Until recently, a lack of suitable options thwarted Andrea Cegielski's attempts to buy a rental house throughout the past few years. Many needed too much work, she said, and those that didn't sold quickly and for more than the asking price.
"The market was too insane," she said. "There were too many bidding wars, and it was too hard to hire a contractor, so we threw in the towel."
Earlier this year, she started shopping again with her son, who had just graduated from college and was looking for a townhouse. This time around, she found deals that were too good to pass up, including an abundance of newly built houses and builders who were eager to make a sale.
Her son didn't buy, but she and her husband did. They bought a new, three-bedroom townhouse in Oakdale they plan to use as a rental property. They snagged it for nearly $25,000 off the asking price, and the builder was even willing to pay about $10,000 in closing costs.
"You have to be willing to take the inventory that's out there," Cegielski said. "But it felt like we ended up with a good deal."
Higher mortgage rates have put the brakes on new home sales in the metro, leaving builders with far more houses than buyers. So for the first time in more than a decade, many builders are offering discounts and deals ranging from price reductions to appliance upgrades, putting new home buyers in the driver's seat in the midst of what is otherwise still a seller's market.

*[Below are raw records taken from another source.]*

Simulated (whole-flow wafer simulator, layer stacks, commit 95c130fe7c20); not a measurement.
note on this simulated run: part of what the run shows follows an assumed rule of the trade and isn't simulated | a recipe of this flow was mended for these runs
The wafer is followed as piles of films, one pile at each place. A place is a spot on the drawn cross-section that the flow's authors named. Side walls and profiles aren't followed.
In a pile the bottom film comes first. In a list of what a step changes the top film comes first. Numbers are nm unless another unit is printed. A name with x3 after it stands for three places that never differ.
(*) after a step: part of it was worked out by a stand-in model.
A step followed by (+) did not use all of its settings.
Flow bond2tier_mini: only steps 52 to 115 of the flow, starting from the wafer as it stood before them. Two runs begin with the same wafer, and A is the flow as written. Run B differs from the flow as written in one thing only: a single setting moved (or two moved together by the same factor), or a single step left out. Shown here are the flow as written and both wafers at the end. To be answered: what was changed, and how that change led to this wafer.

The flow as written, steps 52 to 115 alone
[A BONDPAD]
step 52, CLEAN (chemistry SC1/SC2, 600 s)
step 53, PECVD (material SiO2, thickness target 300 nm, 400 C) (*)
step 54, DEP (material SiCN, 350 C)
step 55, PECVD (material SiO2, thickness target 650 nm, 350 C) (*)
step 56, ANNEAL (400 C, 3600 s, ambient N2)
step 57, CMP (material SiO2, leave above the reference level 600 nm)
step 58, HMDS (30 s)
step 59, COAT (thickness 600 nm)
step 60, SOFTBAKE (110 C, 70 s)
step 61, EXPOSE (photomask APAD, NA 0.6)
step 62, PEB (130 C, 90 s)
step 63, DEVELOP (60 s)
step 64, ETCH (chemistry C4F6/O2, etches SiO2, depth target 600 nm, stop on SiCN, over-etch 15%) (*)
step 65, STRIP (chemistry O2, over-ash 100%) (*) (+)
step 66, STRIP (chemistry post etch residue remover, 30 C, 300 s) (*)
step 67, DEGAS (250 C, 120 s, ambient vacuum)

One of the most popular incentives is called a mortgage rate buy-down, which enables some new home buyers to buy their home with a rate that's a percentage point or two below the going rate. The average 30-year fixed-rate mortgage in the metro last week was 6.39%.
"We didn't pull back soon enough, and so we're whittling through the inventory," said Joe Flynn, division president at David Weekley Homes. "Right now is the time to buy."